Haidt writes that he hopes to “roll back the phone-based childhood” by 2025. He urges parents to delay giving their children smartphones until driving age. If enough parents start doing this, it will create a tipping point. A world where children can be kids again.
“The Great Rewiring,” he writes, “devastated the social lives of Gen Z by connecting them to everyone in the world and disconnecting them from the people around them.” Boys were “swallowed whole” by virtual worlds, never learning agency and independence in this world.
And in what Haidt calls “the largest uncontrolled experiment humanity has ever performed on its own children,” we’ve allowed tech companies to place in the hands of our children addictive devices that steal their sleep, fragment their attention and manipulate their emotions.
The tragic result is that we’ve been “over-protecting children in the real world … and under-protecting them online.” Teens need the slings and arrows of embodied experience to become functional adults. They need in-person friendships and social networks.

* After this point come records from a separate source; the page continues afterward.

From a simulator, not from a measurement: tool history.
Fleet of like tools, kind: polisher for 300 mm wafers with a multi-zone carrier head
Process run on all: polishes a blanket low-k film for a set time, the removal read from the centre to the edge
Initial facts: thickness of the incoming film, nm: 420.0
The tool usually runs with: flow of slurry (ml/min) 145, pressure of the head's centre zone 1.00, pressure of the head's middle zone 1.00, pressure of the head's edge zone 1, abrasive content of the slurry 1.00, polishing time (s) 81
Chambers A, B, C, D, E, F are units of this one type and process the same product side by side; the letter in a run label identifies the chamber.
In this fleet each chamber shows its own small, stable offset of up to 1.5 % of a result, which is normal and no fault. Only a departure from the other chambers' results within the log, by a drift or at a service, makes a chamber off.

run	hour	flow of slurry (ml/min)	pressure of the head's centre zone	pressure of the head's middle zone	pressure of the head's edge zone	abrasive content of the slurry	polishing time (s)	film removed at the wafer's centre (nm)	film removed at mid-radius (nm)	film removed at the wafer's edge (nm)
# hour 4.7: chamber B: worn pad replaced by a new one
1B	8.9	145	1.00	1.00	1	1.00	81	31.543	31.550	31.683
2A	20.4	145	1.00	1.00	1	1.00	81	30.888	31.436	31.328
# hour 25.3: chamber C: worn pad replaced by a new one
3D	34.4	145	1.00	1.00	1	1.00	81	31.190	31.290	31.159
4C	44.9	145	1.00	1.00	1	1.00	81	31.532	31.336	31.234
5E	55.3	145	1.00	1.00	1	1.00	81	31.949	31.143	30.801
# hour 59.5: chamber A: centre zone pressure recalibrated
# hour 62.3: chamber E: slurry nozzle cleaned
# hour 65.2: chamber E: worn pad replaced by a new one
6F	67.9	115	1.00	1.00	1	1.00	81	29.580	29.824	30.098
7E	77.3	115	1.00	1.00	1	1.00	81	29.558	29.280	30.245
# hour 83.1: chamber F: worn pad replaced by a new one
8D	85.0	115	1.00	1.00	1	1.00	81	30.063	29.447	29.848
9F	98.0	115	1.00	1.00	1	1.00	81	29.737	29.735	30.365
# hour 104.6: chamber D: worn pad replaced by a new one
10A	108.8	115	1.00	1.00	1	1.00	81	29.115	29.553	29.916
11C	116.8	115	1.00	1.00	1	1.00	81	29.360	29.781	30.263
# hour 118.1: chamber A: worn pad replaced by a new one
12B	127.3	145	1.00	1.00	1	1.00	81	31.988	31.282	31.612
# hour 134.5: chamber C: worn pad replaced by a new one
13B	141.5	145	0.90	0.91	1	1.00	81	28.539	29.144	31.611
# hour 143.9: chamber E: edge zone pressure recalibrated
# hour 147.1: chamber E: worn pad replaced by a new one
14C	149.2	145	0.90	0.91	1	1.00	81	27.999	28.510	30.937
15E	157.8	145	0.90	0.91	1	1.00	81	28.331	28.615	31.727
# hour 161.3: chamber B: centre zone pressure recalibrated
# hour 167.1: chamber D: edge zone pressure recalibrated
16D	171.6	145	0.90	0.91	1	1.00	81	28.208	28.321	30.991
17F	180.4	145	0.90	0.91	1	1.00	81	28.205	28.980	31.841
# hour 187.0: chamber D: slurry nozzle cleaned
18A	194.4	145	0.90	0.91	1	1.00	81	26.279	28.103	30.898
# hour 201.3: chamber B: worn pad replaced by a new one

There’s been a parallel decline in the amount of time teens spend in face-to-face play with others. Physical play confers mental and social benefits that are essential for a young person’s development, but increasingly, over-protective parents keep their kids indoors.
Teen girls disappeared into social media, boys into video games and pornography. “Gen Z became the first generation in history,” he writes, “to go through puberty with a portal in their pockets that called them away from the people nearby and into an alternative universe.”